No obesity epidemic here…

Two weekends ago we went to Zoe’s hebrew school graduation…I’ve been planning to post about my observations ever since.

The thing I noticed was that the mothers, and fathers (all 30s and 40s, most with 2 or more kids) were almost all thin and fit looking. There was one very overweight man, one very overweight woman…a couple chubby men, one chubby woman, and the rest of them looked very thin and fit. There were about 40 kids…maybe 20-30 adults (since almost all the parents had 2-3 kids there and some parents were on their own). When I say the women were thin, I mean thinner than me…I don’t mean average or “not visibly overweight”, I mean truly skinny. The women were all in t-shirts or tank tops, skinny jeans, or fitted capris, or Lulu pants. All dressed in fitted clothes, nothing hidden. The men were in jeans or cargo shorts, with t-shorts. Again, clothing where I could see they were in good shape.

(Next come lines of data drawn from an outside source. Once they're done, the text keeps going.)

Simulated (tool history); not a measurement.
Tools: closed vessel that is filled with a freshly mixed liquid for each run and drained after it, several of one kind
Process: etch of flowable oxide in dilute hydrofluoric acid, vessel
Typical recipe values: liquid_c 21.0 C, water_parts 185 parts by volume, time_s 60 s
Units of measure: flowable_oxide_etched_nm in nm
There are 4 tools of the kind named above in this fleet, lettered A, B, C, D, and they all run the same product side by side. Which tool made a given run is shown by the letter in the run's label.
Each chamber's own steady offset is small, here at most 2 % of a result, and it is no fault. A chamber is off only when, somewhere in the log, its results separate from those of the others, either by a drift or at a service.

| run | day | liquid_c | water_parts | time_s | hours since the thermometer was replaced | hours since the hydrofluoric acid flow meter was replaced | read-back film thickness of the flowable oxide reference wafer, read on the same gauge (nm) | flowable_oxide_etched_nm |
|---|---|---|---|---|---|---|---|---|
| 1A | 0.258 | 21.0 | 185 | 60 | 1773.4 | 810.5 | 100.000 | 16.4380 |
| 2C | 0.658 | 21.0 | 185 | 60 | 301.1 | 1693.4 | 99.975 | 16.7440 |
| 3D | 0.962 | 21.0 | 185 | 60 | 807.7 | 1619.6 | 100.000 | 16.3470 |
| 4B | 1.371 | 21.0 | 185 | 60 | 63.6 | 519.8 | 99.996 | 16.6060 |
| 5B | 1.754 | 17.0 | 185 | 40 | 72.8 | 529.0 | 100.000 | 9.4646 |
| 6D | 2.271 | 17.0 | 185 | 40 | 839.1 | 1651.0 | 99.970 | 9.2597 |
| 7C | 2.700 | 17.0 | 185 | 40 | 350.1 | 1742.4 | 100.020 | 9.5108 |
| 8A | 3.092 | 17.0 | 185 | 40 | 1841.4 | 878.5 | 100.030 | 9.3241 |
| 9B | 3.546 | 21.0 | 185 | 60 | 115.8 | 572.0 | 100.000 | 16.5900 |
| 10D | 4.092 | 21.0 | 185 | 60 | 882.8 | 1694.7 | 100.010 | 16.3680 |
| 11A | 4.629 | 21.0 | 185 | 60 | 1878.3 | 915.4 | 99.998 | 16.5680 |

I guess this is why I am so motivated to get and stay in shape…where I live…being middle aged and a mom (or dad) is no excuse for not being trim! It kinda bugs me to be honest. I know it shouldn’t, and being healthy is important of course, but most of these women could have easily gained 10-30lbs and still not been at any sort of health risk…I am sure some of them are naturally so trim, but not all…I am sure many of them work very hard, and eat very little, to look like that. Even though I too work hard to be a healthy weight (and look it) I am saddened that in a group of middle aged parents to 2 or more kids, the women seem to feel the need to not just be fit enough to be active and healthy….but to actually be “skinny”. It makes me feel bad that we have such high expectations for ourselves (to look as trim as teenagers) and also makes me question myself (once again…I always think I am over it, but I never am) for being in decent shape and not fat…but not thin (and still with a slightly overweight BMI). I should be very happy with my body…it does awesome things…but being here made me feel like such a failure…that all these moms were thinner than me. I still must be a lazy pig to not be able to look like them (that’s not to say I am…but it is how I felt). I cannot do what it takes to be skinny, and try as I might to accept that…sometimes I still beat myself up over it.

Also, I noticed NO noticably overwight kids. Now, I do not know their weight, and some of them could be bigger built and have overweight BMI or whatever. Certainly some were “more solid” than others and a couple looked mildly “chubby”…but certainly none of the kids would ping anyone’s radar as overweight. That, of course, is a good thing…who wants an obesity epidemic among our children, afterall? I do wonder though…are these girls slim because they are healthy and active, because they are young (I was not a healthy eater when I was young, nor was I overly active…but I was naturally very skinny until puberty) or do they already feel pressure to meet some ideal?

I recently found a picture of myself at my prom. I must say…it helped bring me out of my Hebrew School Graduation induced funk. I looked great (for the time, and minus the cigarette)…but it is nice to see that 20 years later…except my breasts…I am not much bigger! Of course…that’s me holding myself to teenage standards…but seeing as the post-puberty teenaged me was not exactly svelte, that’s okay!

In other news, I have a bit of a cold and I’m sure all who know me are pleased that my voice is much reduced!


2 thoughts on “No obesity epidemic here…

  1. i also notice that most of the woman around here is fit and slim. There are of course some over weight ones but not nearly as many as you’d think given all the media hype about obesity.
    I always wonder how the moms of teens or tweens are SO thin (bony almost) and if they actually do eat!!
    I think you look fabulous and are so healthy these days you have absolutely nothing to get worked up about. You enjoy life and that is all that really matters!!!

  2. Thank you 1000 times for speaking out, telling us that upon your own observation, there are very few children that could be described as carrying too much weight. This point has not been lost to me either. And this is a good thing as you say, if only society would let it be. Our poor kids are suffering so much from this mischaracterization of a childhood obesity problem that disappears as soon as you open your eyes. The BMI is utterly biased, especially for children. I actually created a website in response to my observations and scientific inquiries and have a special web page on the pitfalls of the BMI.